Tomorrow, at a conference in Washington, D.C. on taxation and debt bias, I will be giving a brief (15-minute) talk in which I argue that the currently dominant U.S. corporate tax reform model, which is to lower the corporate rate and pay for this somehow (such as through corporate base-broadening) is probably inferior to two alternative models that have been widely discussed.
Here is a pdf version of my PowerPoint slides for the talk.
The basic theme of the talk is as follows. Let's take it as given that we are doing something that reduces corporate tax revenues in the interest of structural improvement, and that through some separate adjustment we are not only making up the revenues, but adequately addressing the impact on (a) shareholder-level taxation and (b) corporate versus non-corporate business taxation. That, after all, is the premise of the lowering-the-corporate-rate tax reform idea (although I might be cheating a bit in sweeping all this under the rug for purposes of the talk, if I had more than 15 minutes).

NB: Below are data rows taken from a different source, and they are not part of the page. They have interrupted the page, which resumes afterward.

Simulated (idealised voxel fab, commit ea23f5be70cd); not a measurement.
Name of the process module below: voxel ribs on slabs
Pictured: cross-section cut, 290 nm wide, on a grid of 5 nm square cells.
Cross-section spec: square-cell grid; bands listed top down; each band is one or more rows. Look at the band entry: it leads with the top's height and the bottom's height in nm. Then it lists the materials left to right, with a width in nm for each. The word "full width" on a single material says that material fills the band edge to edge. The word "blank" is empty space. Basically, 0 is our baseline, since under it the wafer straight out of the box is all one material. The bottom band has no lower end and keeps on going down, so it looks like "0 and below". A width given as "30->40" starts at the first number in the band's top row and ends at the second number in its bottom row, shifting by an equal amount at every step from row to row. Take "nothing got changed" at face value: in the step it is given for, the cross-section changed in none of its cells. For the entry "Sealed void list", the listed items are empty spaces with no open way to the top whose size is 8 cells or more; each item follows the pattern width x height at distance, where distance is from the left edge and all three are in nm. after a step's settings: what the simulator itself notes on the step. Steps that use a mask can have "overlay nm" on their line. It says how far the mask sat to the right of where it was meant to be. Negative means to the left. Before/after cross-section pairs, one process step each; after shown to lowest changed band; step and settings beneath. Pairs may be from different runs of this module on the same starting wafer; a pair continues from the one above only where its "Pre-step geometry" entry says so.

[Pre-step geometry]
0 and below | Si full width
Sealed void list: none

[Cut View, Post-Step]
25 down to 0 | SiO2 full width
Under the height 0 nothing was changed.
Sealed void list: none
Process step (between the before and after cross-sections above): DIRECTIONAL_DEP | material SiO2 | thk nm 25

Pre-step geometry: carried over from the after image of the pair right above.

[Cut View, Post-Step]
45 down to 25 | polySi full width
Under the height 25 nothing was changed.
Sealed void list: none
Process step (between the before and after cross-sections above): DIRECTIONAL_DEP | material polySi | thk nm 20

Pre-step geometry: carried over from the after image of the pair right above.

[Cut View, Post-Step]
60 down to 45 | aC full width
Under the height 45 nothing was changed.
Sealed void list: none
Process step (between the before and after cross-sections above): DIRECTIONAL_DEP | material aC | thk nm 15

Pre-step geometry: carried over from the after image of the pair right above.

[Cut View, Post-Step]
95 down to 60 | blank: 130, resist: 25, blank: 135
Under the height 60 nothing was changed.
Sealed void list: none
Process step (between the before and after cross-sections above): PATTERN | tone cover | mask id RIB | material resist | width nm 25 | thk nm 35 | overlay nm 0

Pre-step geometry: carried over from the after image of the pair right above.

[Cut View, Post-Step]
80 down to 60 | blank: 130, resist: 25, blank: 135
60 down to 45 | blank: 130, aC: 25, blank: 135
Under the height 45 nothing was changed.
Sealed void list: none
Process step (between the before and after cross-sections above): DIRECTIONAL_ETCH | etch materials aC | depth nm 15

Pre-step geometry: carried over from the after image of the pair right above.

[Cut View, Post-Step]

Within that general approach, I argue that adopting an allowance for corporate equity (ACE), with company-level deductions for corporate equity, at a suitable interest rate, to offset debt bias in the tax code, would be preferable to lowering the corporate rate. Adopting an allowance for corporate capital (ACC), under which the same imputed deduction would apply to both debt AND equity without regard to interest actually paid, would be better still.